The situation in Central Asia was also favourable for a renewal of the attempt to annex to the Arab dominions the rich lands of Transoxania, though it is doubtful how much information the Arabs possessed on this point. In 682, while China, weakened internally by the intrigues of the Empress Wu, had her hands tied by the wars with Tibet, the Eastern or Northern Turks had re-asserted their independence. The new Empire never regained its authority over all the western territories of the former Khans, but by constant campaigns had extended its rule over the Ten Tribes of the Ili and Chu, who, we are told, were “almost annihilated.” In 701 the Eastern Turks invaded Sogdiana, but there is no reason to assume, though it has frequently been suggested, that Muhallab’s forces at Kish were affected by this raid. As the necessity of securing hostages for the safety even of the lines of communication shows, the hostility of the local forces is sufficient to explain all the encounters narrated. The devastation and loss that invariably accompanied these raids must have still further weakened the resources of the subject princes, to whom there was small consolation in the appointment of a son of the Khan to command the Ten Tribes. In any case the unceasing warfare which the Eastern Turks had to wage against the Türgesh from 699 to 711 effectually prevented them from sending assistance in response to any appeals for support which may have reached them from Sogdiana[41]. Equally if not more impossible was it for the Türgesh to intervene in Sogdiana during the same period[42]. By the “Turks,” as we have seen, the Arab historians mean as a general rule the local inhabitants, amongst whom there may quite possibly have been included at that time Turkish elements. Occasional references to the Khāqān (unless they may be taken to refer to local chiefs, which is improbable) are obvious _fakhr_-developments. The narrative of 98 A.H. on which the theory of Türgesh intervention is mainly based, is a pure Bāhilite invention. Finally, the experience of the Arabs in later years shows us that, if the resistance of Sogdiana had been backed by large forces of Turks, it would have been impossible for Qutayba to achieve so large a measure of success.
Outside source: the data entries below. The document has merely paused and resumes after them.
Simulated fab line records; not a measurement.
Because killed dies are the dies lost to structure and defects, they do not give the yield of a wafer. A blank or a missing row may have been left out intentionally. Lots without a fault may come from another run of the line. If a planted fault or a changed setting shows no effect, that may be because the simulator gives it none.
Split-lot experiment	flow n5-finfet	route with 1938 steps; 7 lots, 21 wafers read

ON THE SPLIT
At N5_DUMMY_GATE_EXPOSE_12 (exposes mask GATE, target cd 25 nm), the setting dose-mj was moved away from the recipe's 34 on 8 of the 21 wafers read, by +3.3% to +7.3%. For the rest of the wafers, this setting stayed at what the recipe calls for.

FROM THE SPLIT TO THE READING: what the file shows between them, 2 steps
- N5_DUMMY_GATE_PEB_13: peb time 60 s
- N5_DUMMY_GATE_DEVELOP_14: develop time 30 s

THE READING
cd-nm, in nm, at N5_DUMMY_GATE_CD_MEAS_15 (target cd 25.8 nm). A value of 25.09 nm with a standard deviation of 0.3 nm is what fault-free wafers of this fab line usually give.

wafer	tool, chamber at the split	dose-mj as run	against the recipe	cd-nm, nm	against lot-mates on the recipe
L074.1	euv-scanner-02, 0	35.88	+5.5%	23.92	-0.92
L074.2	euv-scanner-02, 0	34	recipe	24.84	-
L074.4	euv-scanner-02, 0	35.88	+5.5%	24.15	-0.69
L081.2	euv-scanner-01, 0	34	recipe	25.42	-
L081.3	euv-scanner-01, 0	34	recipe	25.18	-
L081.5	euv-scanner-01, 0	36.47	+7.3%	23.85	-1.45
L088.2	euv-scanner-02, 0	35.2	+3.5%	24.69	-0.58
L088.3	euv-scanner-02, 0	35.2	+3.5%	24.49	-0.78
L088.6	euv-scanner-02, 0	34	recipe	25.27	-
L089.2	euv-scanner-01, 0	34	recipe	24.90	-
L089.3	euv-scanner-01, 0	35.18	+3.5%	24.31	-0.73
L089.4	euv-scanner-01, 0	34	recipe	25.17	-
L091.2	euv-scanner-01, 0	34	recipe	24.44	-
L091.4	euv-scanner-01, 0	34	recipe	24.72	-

The conquests of Qutayba fall naturally into four periods:

1. 86/705: The recovery of Lower _T_ukhāristān;

2. From 87/706 to 90/709: The conquest of Bukhārā;

3. From 91/710 to 93/712: Consolidation of the Arab authority in the Oxus valley and its extension into _S_ughd;

4. From 94/713 to 96/715: Expeditions into the Jaxartes provinces.

_The recovery of Lower _T_ukhāristān._

The first task before Qutayba was to crush the revolt of Lower _T_ukhāristān. In the spring of 86/705 the army was assembled and marched through Merv Rūdh and _T_ālaqān on Balkh. According to one of _T_abarī’s narratives the city was surrendered without a blow. A second account, which, though not explicitly given as Bāhilite, may be regarded as such, since it centres on Qutayba’s brother and is intended to establish a Bāhilite claim on the Barmakids, speaks of a revolt amongst some of the inhabitants. This may perhaps be the more correct version, since we hear of Balkh being in a ruinous condition four years later (_T_ab. 1206. 1). The submission of Balkh was followed by that of Tīsh, king of Chaghāniān, who had probably cooperated with Mufa_dd_al in the attack on Tirmidh the year before. His action was, it seems, inspired by a feud with the king of Shūmān and Ākharūn, in the upper valleys of the Surkhan and Penjab rivers, against whom he hoped to use the Arab troops in return for his assistance to them. Mufa_dd_al had actually projected an expedition against Shūmān before his recall, and it was now carried out by Qutayba, who was perhaps the more ready to undertake it since it assured the safety of the southern approach to the Iron Gate. After the submission of the King Ghīslashtān, who was of Turkish blood, according to Yuan Chwang, Qutayba returned to Merv alone, leaving the army to follow under his brother Sāli_h_, who carried out a number of minor raids on the way. It is obvious that, in spite of Balādhurī’s imaginative account, these raids must be located in the districts neighbouring on the Oxus. The readings in _T_abarī’s narrative are, however, defective[43]. Having thus isolated Nēzak in Bādghīs, the heart of the revolt, Qutayba spent the winter months in negotiating with him through Sulaym “the Counsellor,” an influential Persian whose skill in conducting the most difficult negotiations proved more than once of the utmost value to Qutayba. Nēzak was persuaded to surrender and was conducted to Merv, where peace was concluded on condition that Qutayba would not enter Bādghīs in person. As a precautionary measure however the governor arranged that Nēzak should accompany him in all his expeditions. Thus for the moment at least, the danger of an outbreak in Khurāsān was averted, in a manner honourable to both parties, and the son of Pērōz took his way back to China to await a more favourable opportunity[44].